Quote:
Originally Posted by phossler
@BR -- good tip. Would have saved a lot of head scratching.
That EOPA char was 0-width and invisible in the edit window. At least it showed as an empty square in Preview, or I never would have know I had a problem
|
In Sigil, if you doubleclick on the character in the report, it should insert it into Find.
In Calibre, it doesn't put it in Find, but it does jump you to the next spot the character occurs.
Side Note: And I also take a quick look at that Report on every book for any strange characters. Usually things like soft hyphens stand out (if the thousands of red squigglies didn't give it away).
One of the latest books I worked on accidentally had the Cyrillic letter С instead of the Latin capital C.
Quote:
Originally Posted by phossler
@Tex2002ans -- thanks for the info. I'm going to assume that the EOPA was intended to be an em dash and not some weird old control character
|
I can't find the link now, but a few of the sites discussed the technical encoding issues between:
- Windows-1252
- ISO-8859-1
- Unicode
While they're mostly the same... the obscure control code points just so happen to be where many differences lie. So when you make (wrong) assumptions about encoding:
EN DASH (original) -> "Start of Protected Area" (Unicode)
EM DASH (original) -> "End of Protected Area" (Unicode)

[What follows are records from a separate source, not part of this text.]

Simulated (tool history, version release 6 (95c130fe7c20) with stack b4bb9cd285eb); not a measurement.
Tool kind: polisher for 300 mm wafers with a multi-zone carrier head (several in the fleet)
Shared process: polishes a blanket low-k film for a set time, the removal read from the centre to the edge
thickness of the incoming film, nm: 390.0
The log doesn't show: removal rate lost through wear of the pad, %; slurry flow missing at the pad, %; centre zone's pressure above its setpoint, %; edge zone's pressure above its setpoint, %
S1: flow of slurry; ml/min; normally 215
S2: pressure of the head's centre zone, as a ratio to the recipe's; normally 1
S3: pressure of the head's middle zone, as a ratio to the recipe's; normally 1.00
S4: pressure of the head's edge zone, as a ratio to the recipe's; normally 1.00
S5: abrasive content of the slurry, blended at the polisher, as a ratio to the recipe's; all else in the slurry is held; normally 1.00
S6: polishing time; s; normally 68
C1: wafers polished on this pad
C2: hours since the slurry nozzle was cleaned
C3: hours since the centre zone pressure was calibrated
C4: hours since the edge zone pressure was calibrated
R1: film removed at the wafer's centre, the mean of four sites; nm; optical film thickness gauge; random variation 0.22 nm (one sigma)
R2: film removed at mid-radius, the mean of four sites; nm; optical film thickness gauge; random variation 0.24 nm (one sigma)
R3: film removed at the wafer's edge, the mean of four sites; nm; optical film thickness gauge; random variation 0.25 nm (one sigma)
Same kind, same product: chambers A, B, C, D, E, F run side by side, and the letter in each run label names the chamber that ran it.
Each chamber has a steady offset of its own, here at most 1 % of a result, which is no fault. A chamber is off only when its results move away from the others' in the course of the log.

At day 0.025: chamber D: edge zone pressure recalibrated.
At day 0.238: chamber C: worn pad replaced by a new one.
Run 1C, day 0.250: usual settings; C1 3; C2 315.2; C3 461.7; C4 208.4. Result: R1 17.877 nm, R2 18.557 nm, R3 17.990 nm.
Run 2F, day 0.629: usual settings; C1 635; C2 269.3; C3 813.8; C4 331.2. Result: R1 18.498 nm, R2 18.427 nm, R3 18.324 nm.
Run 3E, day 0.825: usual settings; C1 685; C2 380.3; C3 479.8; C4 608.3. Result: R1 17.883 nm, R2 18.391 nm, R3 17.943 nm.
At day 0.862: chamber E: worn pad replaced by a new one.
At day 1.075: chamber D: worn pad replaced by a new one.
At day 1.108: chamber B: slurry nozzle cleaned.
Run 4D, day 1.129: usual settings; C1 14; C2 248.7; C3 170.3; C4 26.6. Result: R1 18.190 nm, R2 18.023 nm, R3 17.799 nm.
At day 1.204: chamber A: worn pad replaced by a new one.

Programs botch encoding along the way!
https://stackoverflow.com/questions/...h-151-and-8212
https://stackoverflow.com/questions/...nicode-in-java
https://unix.stackexchange.com/quest...cter-in-a-file
https://stackoverflow.com/questions/...rea-characters
Doesn't help that many browsers/renderers also decide to be helpful and assume you were a dunce... and display those characters instead of keeping them invisible (look at the "Browser" column):
https://www.fileformat.info/info/uni...ement/list.htm
So it can easily still LOOK like an EM DASH (U+2014), even though under the surface it's the END OF GUARDED AREA (U+0097).